It may be objected that dealers in exchange, and the comparatively few firms that make a special study of gold shipping, are not in the business for their health, and that shipments would not happen if there were not some profit in them. This is perfectly true, but the profit need not be got from the exchange. As an exchange transaction it only pays to ship gold to America when bills on London can only be sold in New York at a lower price than gold would fetch if brought from London and exchanged into dollars in New York. If bills on London are selling at 4.83-3/4, and gold can be bought and shipped and turned into dollars at the rate of 4.83-7/8, after allowing for all charges and commissions and the loss of interest during transit, then the operation pays as an exchange transaction. If the dollars realized by the gold were at the rate of only 4.83-3/4 the importer would be no better off than if he had sold a bill; if they were at the rate of 4.83-5/8 he would be out of pocket on the business, viewed strictly as an exchange transaction. But this is by no means the only consideration. Gold has such a magical fascination for moneyed mankind, and its movements are so eagerly discussed in their markets and newspapers, that it is often handled and shipped at a loss, especially in America, for the sake of the advertisement that the importing firm thereby gains for itself.

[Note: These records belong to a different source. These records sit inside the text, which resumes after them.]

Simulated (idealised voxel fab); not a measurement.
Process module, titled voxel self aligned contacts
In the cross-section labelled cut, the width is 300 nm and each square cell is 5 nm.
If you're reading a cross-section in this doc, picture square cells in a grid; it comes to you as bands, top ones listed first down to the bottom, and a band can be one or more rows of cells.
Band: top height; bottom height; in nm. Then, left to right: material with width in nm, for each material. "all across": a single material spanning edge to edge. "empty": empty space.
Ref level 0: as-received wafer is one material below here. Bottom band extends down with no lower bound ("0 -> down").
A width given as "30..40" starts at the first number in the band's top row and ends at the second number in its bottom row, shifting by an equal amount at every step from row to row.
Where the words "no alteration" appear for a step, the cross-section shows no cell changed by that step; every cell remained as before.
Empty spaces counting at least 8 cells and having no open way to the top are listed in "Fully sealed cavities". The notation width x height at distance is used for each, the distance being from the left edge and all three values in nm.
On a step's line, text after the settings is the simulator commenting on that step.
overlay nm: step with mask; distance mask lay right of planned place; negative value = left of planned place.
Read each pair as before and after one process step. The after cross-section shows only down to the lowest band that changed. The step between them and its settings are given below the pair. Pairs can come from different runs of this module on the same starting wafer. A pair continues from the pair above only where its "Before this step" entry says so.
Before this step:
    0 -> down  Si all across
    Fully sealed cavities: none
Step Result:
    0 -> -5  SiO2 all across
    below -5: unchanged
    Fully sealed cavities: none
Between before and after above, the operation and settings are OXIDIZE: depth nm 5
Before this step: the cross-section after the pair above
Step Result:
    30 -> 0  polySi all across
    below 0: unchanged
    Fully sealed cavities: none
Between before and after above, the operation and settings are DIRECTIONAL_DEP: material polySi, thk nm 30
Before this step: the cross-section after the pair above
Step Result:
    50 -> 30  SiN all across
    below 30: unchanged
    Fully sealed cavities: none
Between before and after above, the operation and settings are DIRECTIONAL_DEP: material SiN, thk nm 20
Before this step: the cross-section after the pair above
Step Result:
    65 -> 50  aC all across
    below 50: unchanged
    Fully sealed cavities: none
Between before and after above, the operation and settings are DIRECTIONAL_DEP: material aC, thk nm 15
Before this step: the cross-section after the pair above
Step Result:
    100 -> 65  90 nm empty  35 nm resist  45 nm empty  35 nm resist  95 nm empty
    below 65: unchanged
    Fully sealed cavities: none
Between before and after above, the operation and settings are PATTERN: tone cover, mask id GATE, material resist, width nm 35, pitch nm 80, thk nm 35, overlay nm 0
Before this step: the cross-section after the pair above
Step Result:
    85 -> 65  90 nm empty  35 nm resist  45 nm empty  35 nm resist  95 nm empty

Moreover, imports of gold have a very stimulating effect on speculative stock markets, because an increase in the amount of gold available means a roughly corresponding increase in the amount of credit that bankers can give, so that when gold is known to be coming speculators know that credit will be cheaper for carrying their commitments, and will come in and buy, with a light heart, stock that they could not possibly pay for, but hope to pawn with their bankers until they can sell it at a higher price. And so unless the loss on the exchange side of the business is too great, it often pays the leaders of a bull campaign to import gold, having first laid in a line of stock, and make their profit by unloading during the fit of exhilaration produced by the news that the gold is on the way.
Or, again, quite apart from any speculative and spectacular motives behind gold shipments, it may pay bankers, in a country where rates for money are ruling high, to import gold at an apparent loss, because of the high rates that they get for the credit that they are thereby enabled to give. They thus, in effect, borrow gold, and recoup themselves by being able to lend, on profitable terms, larger amounts than they borrow, since they can always create credit to larger amounts than that of the gold in their vaults. Sometimes, in fact, in times of pressure banks find themselves obliged to import gold so as to strengthen their position, whatever the loss on exchange may be.
For instance, last September, when the Berlin exchange was at the point at which, if theory ruled in these matters, Berlin ought to have been thinking of packing up some gold to send to London, Berlin was buying gold in London and shipping it to the Fatherland, because there is always great pressure for currency in Germany at the end of September when the interest on mortgages falls due and has to be paid in cash, with the result that the Reichsbank's note circulation expands very rapidly and the backing of gold behind it has to be increased. Sometimes, again, in order to attract gold, a central bank will give importers credit for gold that is on the way, so that they may be saved from loss of interest while the metal is afloat. Thus the actual importer may make a profit on the shipment, not as a genuine exchange transaction, but at the expense of the central bank.
In these cases two of the many functions performed by gold have to be considered. As a means of international remittance, it may not be as cheap as a bill, but it may have to be sent, not as a means of remittance, but because it is urgently wanted in the importing country as a make-weight for the balloon of credit.
So we see that the grumbling bill broker who ... [said] that these confounded exchanges only work one way, was actually understating his case. Not only do we [Englishmen] always lose gold when the exchanges go against us, and often get none when they go in our favour, but we also often lose gold long before the exchanges are sufficiently against us to justify its going, and sometimes even when they are strongly in our favour.
The effect on the exchange of an import or export of gold is, of course, just the same as that of the import or export of any other commodity—an import turns the exchange against us and an export turns it in our favour. If we send gold, for example, to Germany we thereby meet a German claim on us or create a claim for ourselves on Germany; in the former case the bills drawn on us will be less by the amount of the gold shipped, and the supply in Berlin of bills on London will be less in relation to the demand, so that the tendency will be for the price of sovereigns, as expressed in marks, to rise. In the latter case some one in Berlin will have a claim to meet in London and will have to bid there for a bill on London, and his bidding will have the same beneficent effect on the exchange. When we import gold, whether brought out of bankers' vaults, or dug out of the bowels of the earth, the country that sends it to us meets claims of ours on it or establishes claims on us. In either case the tendency is for the exchange to move against us.
THE HANDLING OF GOLD SHIPMENTS
[119]Whether in coined pieces or bars (bullion), the gold is packed in strong kegs or boxes, securely strapped with hoop iron, and carefully sealed with private seals; the latter to discover if tampered with en route. Space is chartered from the steamship company, as in the case of merchandise, although nearly all large fast steamers have rooms especially constructed for such valuable cargo.... As an extra safeguard in case of large shipments, the steamship company details special armed men to guard the room day and night, and sometimes the shipper employs special detectives in citizens' clothes to watch the passengers on the trip, since it is generally known several days in advance when large shipments of gold are to be made.